Sub-prime market shows 'stress' - but London house prices surge
Fears that America's sub-prime mortgage crisis will cross the Atlantic were stoked yesterday by a stark warning of the dangers of a housing slowdown and rising interest rates.
The credit rating agency Standard & Poor's said "signs of stress" were emerging in the UK's £15bn sub-prime market, which specialises in lending to borrowers with patchy credit records who cannot get mortgages from mainstream lenders. It said arrears on these risky loans had risen from 17 to 23 per cent and repossession rates had trebled over the past two years as moreborrowers struggled to keep up with mortgage payments.
S&P said the future of the UK non-conforming sector would depend on just how sharply house prices cooled and whether interest rates remained at the low levels of the past decade. But it warned conditions were likely to worsen. "Looking forward, we expect a continued slow deterioration in UK non-conforming arrears in the short term, as recent rate rises work their way through," it said.

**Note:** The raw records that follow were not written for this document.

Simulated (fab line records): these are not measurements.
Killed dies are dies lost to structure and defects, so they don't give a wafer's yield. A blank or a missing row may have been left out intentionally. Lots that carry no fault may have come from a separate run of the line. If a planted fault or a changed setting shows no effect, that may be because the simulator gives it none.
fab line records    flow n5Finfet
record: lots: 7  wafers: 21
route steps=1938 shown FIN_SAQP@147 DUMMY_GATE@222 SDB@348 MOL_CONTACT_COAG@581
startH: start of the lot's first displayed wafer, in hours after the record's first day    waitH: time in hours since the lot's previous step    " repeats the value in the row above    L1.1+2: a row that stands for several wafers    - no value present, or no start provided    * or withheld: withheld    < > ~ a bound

The warning, which came on the eve of the Bank of England's latest decision on interest rates, follows a crisis in the US, where the sub-prime market has collapsed in the wake of falling house prices. New Century, America's second biggest player, filed for bankruptcy protection this week. The crisis has been blamed as one of the main factors behind the recent turmoil in financial markets.
In the UK, the industry was rocked last month by news that Kensington, which pioneered the market in the 1990s, had ousted its chief executive and issued a long-term profit warning. Most experts are confident the UK sub-prime market will escape the worst of America's troubles, pointing out important differences between the two: sub-prime is a much smaller proportion of the mortgage market in Britain; US borrowers have been caught out by a series of interest rate rises; US house prices are falling in contrast to the UK where they are rising; and lending criteria tend to be much looser in the US.
"We believe the recent problems in the US will not be replayed here," said Jim Cunningham, senior economist at the Council of Mortgage Lenders. "Rather, we should learn from them - and be reminded not to emulate every lending innovation from across the pond."
Others, however, cautioned against complacency. "The UK is unlikely to experience a carbon copy of the current US crisis. Nevertheless, the UK outlook is far from being risk-free," said Ed Stansfield, property economist at Capital Economics. The warning came as the building society Nationwide said the average house price in the UK was 9.5 per cent higher than this time last year at £175,554.
Although prices in the north of England and Wales are starting to slow, those in London and Northern Ireland continue to soar. In the Province, they are 57.6 per cent higher than a year ago, the fastest annual rate of increase anywhere in the UK since Nationwide's records began in 1973.
Economists are split over whether the Bank of England's Monetary Policy Committee will raise interest rates by a quarter-point to 5.5 per cent today, although most expect it to wait until next month.